The Los Angeles Lakers closed out the Houston Rockets in six games without Luka Dončić.
Nobody picked the Los Angeles Lakers to survive this series.
Luka Dončić, their leading scorer, missed all six games against the Houston Rockets with a hamstring strain.
Austin Reaves sat out the first four with an oblique injury, and then the Rockets ripped off back-to-back wins to turn a 3-0 lead into a sweat.
The Lakers finished it Friday night with a 98-78 blowout in Game 6, and JJ Redick did not hold back when asked about the doubters.
"Leadership was critical," Redick said after the game. "A few weeks ago it felt bleak after those tough losses, but our guys didn't let go of the rope. To be written off and still win a playoff series speaks to the character of this team."
LeBron Carried the Load
LeBron James was the whole show.
The 41-year-old put up 23.2 points, 7.2 rebounds and 8.3 assists across six games, and most nights he was the only Laker who could create anything off the dribble.
He went for 28 in the closeout and Houston had no answer.
His regular season numbers, 20.9 points, 6.1 rebounds and 7.2 assists across 60 games for a 53-29 team, already showed how much Los Angeles leans on him.
The playoffs made it louder.
Getting Austin Reaves back for Games 5 and 6 helped, even if his impact showed up more in his Game 6 defense than on the scoreboard.
Reaves averaged 23.3 points and 5.5 assists during the regular season before going down in early April, and just having another ball handler next to LeBron loosened things up for a group grinding through every possession.
Houston made things interesting by winning Games 4 and 5 with their young core stepping up, but the Rockets could not keep it going without Kevin Durant, who missed five of six games.

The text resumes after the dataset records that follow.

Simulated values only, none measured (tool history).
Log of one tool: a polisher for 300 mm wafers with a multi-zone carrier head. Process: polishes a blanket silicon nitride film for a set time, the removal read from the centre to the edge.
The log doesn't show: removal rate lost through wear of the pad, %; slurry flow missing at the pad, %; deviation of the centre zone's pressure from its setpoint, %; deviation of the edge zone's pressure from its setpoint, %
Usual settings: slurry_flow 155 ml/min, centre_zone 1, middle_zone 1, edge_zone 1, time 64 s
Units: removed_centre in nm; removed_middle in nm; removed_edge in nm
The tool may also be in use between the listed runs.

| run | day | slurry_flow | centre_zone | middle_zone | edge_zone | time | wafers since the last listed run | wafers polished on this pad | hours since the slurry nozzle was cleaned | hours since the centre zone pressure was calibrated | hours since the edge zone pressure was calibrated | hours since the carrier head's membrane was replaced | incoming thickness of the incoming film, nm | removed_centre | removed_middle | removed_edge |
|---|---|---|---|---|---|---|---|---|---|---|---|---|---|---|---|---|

Reed Sheppard went 1-for-10 from three in Game 6 and Houston shot 35 percent as a team.
It was done by halftime.
Now Comes the Hard Part
Winning this series earns the Lakers a second-round matchup with the defending champion Oklahoma City Thunder, who swept the Suns and went 64-18 in the regular season.
Game 1 is Tuesday in Oklahoma City.
The Lakers went 0-4 against the Thunder this year, including the April blowout where both Dončić and Reaves got hurt, so the gap on paper between these two teams is huge.
But Redick's words from Friday night feel worth remembering heading into Tuesday.
The Lakers were counted out after back-to-back losses brought the Rockets within a game of tying the series.
They were counted out the moment Dončić went down. Nobody would have blamed this group for folding.
They just did not.
Whether that matters against Shai Gilgeous-Alexander and the Thunder is a fair question, but writing off this Lakers team has not worked out for anybody yet.